Lebanon’s Election of Michel Aoun- its 13th President, ally of Hezbollah

Michel Aoun, Lebanon’s 13th President, Leader of Free Patriotic Movement

Source: AP

 

The election of  retired Gen. Michel Aoun of the Free Patriotic Movement in alliance with Hezbollah after two years without a Christian Maronite President in the complex confessional political system may mark the completion of the Mediterranean ‘anchor’ of Iran’s long sought “Shi’ite crescent” running from the Persian Gulf via Iraq and Syria to Lebanon. SEE: “Enigmatic Lebanon”, our review of Mordechai Nisan’s “Politics and War in Lebanon: Unraveling the Enigma,” in the September 2015, New English Review. That is the prospective outcome of the more than 45 ballots that eventuate in Gen. Aoun’s election yesterday as head of the Free Patriot Movement and alliance partner with Hezbollah.  His election marked Aoun’s ascension to the Presidency in the fractious confessional political system in Lebanon, whose south is dominated by Hezbollah with more than 130,000 rockets and missiles aimed at its neighbor, the Jewish nation of Israel. Hezbollah, Iran’s proxy has also sacrificed thousands of its fighters in the cause of defending Bashir Assad’s Syria.  Assad’s intelligence has been alleged to have been behind the assassination of Rafia Hariri, Sunni billionaire Middle East construction magnate and Premier of Lebanon, backed by Saudi Arabia, in 2005.  His son Sad, is the new Prime Minister designate in Beirut in Lebanon’s new government with Gen. Aoun as President.

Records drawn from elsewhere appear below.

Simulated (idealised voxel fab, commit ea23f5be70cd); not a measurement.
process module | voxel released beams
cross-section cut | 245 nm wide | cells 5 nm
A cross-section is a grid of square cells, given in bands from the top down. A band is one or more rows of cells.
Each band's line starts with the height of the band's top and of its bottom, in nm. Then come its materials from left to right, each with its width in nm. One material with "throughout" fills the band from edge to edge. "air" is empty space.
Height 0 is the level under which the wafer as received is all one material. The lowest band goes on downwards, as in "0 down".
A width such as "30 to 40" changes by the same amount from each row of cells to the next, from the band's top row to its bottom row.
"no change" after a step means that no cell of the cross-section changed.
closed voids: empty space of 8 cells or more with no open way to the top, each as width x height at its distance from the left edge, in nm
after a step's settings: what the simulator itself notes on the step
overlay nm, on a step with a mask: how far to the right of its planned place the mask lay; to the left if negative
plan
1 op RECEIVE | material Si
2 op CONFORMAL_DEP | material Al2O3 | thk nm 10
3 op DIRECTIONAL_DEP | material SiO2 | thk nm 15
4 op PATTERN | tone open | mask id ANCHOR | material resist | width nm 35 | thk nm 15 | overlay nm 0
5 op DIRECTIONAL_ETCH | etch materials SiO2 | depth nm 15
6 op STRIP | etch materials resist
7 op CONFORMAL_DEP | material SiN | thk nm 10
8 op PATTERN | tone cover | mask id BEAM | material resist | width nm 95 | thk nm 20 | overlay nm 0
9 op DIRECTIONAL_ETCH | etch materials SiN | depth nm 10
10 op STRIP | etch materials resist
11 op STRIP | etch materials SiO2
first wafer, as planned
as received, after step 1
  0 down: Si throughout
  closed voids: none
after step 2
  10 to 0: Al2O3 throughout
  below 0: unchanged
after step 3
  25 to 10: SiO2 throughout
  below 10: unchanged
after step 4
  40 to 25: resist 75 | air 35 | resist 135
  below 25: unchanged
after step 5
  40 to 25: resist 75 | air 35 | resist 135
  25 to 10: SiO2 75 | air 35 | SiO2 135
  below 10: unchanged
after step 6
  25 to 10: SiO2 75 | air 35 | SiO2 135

Shoshana Bryen in an American Thinker article , “Lebanon’s Government, and  Iran’s Victory” on the election of a Maronite Christian President in Lebanon after a two year stalemate commented:

After 45 rounds of balloting beginning after the election of 2014, the Lebanese Parliament has chosen retired Maronite General Michel Aoun as president. An enemy of Syria during the Lebanese civil war, in 2005, he made peace with Assad in Damascus and then forged an alliance with Hezbollah at home. His ascension to the post – over Maronite Suleiman Franjieh, favored by Saudi Arabia – puts a point on Iran’s influence in Lebanon, and Iran cheered. Ali Akbar Velayati, Ayatollah Khamenei’s top foreign policy adviser, said, “The election of Michel Aoun as president shows new support for the Islamic resistance [against Israel].”

Perhaps, but it was at least as much a cheer for nailing down the eastern end of the long sought Shiite Crescent and enhancing Iran’s reach across the region.

Mordechai Nisan[1], whom we interviewed about Lebanon’s confessional system politics in a September 2015, New English Review article, “An Israeli Defender of Threatened Minorities in the Muslim Middle East,” sent us his views on the election of Gen. Aoun:

The election of Michel Aoun as President of Lebanon validates the conventional distribution of confessional power and offices in government, while confirming the vitality of inter-religious cooperation. Christians, Sunnis, and Shiites voted for him in the parliamentary election. The Maronite presidency, at least at the symbolic level resonating history and uniqueness, has not been challenged by the Muslim majority despite the

diminution of the Christian component of the population whose primary element is, indeed, the Maronite community. A venal “minority syndrome,” crushing the weak and vulnerable, never stunted Christian dignity in Lebanon.

 

That said, the political alliance between Michel Aoun and Hassan Nasrallah since 2006 reeks with opportunism and disingenuousness; it also reflects Aoun’s unmitigated ambition to collaborate with Hezbollah in order to seize the office of President. His election therefore highlights the hegemonic role arrogated by the Shi’ite community and

its Iranian patron, and foreshadows ill for the ability of Lebanon to affirm its effective political independence from those promoting Islamic extremism and Iranian imperialism.

The Middle East is a volatile arena of duplicity and relentless  manipulation. The unfinished war in Syria, and that in Iraq reaching a pivotal point, affect and will continue to hinder domestic Lebanese affairs; for Iran’s insurgent intervention thunders across the region, and deep into Lebanon. 

Nonetheless, don’t underrate Lebanon. We cannot discount that Lebanon’s mystique and resilience, bound ineluctably to its Christian past and destiny, can and may prove stronger than the deep malaise attending recent decades in its modern history. 

The byzantine maze of Lebanese and Mid-eastern politics, in which Aoun is well-versed, is not foreign territory to this ancient people. 

   

 

 


[1] Mordechai Nisan, retired Hebrew University lecturer in Middle East Studies, authored two books on Lebanon: The Conscience of Lebanon: A Political Biography of Etienne Sakr (Abu-Arz), and Politics and War in Lebanon: Unraveling the Enigma.